Berkeley Lab

July 2018 Redwell Basin site visit/update

Below is a virtual site visit from this past Thursday at our lower elevation drilling location in Redwell Basin:

Drilling has gone quite well, with ore mineralization very abundant. Indeed, cores recovered from a highly fractured / faulted location at depth show massive metal sulfide mineralization even given the considerable distance from the felsite intrusion. As with the higher elevation site (MW1) drilled last September, Andy Manning and Lyndsay Ball of the USGS are leading the scientific charge. For those unfamiliar, a previously-shared “Meet the Scientist” video presenting their research program in the Redwell Basin is below.

While we had hoped to achieve a total depth exceeding 300-ft, artesian flow upon reaching a high permeability zone at ca. 145-150-ft below grade has necessitated a halt to drilling. Andy and Lyndsay are working today to devise a strategy for isolating this high permeability / artesian zone such that it can be sampled and monitored in the future. Shallower, nested sampling ports will be installed using the same well completion approach used at MW1. Lastly, a shallow (ca. 15-ft depth) portion of the open hole is unstable and work today is geared towards setting a surface casing to maintain borehole integrity for the next week or so as a suite of open hole geophysical logging measurements are collected.

Once completed, the rig will move back uphill to the MW1 location and drill a shallow (ca. 30-ft) vadose zone / capillary fringe monitoring borehole that will enable our team to examine hydrogeochemical processes in this dynamic region. Conversations between Andy Manning and recently funded PI Danielle Rempe (Univ. Texas) at the 2018 DOE ESS PI Meeting inspired this new monitoring hole thus highlighting the great value in that meeting for catalyzing new and novel research plans.

Here in the Elk Mountains of Colorado it continues to be very warm with summer rainstorms beginning to some degree but as of yet not providing much relief for drought-stressed conditions. Soils are incredibly dry throughout the East River area and stream flows are getting very low with high water temperatures. A challenging summer for the plants and critters, I’m afraid.

Summer 2018 update and “Meet the Scientist: Kate Maher (Stanford)”

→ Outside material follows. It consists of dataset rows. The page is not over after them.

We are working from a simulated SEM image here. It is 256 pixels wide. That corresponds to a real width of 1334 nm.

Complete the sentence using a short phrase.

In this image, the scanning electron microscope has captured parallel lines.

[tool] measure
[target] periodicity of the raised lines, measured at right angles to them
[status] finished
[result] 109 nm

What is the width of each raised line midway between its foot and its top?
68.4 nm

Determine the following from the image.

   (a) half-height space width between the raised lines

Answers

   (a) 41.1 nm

New DOE University projects at East River announced
The US Department of Energy (DOE) has recently announced funding awards for six new university investigators working with Berkeley Lab and its myriad collaborators in the East River / Upper Gunnison. While some of these individuals have been or are currently working with us — some having previously presented to this group — others are new to the watershed and the project. We congratulate and welcome the contributions of the new scientists!

  • Jeff Deems (CU Boulder) will utilize multi-scale, seasonal snowpack observations and modeling to more accurately account for water and solute storage and fluxes within the upper Gunnison basin.
  • McKenzie Skiles (Univ. Utah) and Co-PI’s Janice Brahney (Utah State Univ.) and David Gochis (NCAR) will better constrain our physical understanding of aerosol loading, biogeochemistry, and snowmelt hydrology from hillslope to watershed scale within the East River watershed and its surrounding drainages.
    • Both projects will rely heavily on data collected by NASA’s Airborne Snow Observatory and funded by the Colorado Water Conservation Board.
  • Alejandro (Lejo) Flores (Boise State Univ.) and Co-PIs Rosemary Carroll (Desert Research Institute) and Haruko Wainwright (LBNL) will be working to advance our ability to accurately predict the spatiotemporal distribution of snow cover and water content across multiple scales by combining land-atmosphere models with operational, multi-satellite remote sensing data.
  • Max Berkelhammer (Univ. Illinois, Chicago) and Co-PI Chris Still (Oregon State Univ.) will be installing a network of sapflow sensors and automated dendrometers that will be coupled with stable water isotope measurements to study subsurface hydrologic and physiological controls on transpiration across the East River watershed.
  • Marco Keiluweit (Univ. Massachusetts) will be investigating the impact of plant root-mediated organic matter mobilization on soil carbon loss and nutrient export in mountainous watersheds, with a focus on the East River.
  • Lee Liberty (Boise State Univ.) will be working with Berkeley Lab collaborators to utilize scale-dependent seismic imaging to estimate regolith, rock and fluid distributions in association with upcoming and planned drilling activities in the greater East River watershed.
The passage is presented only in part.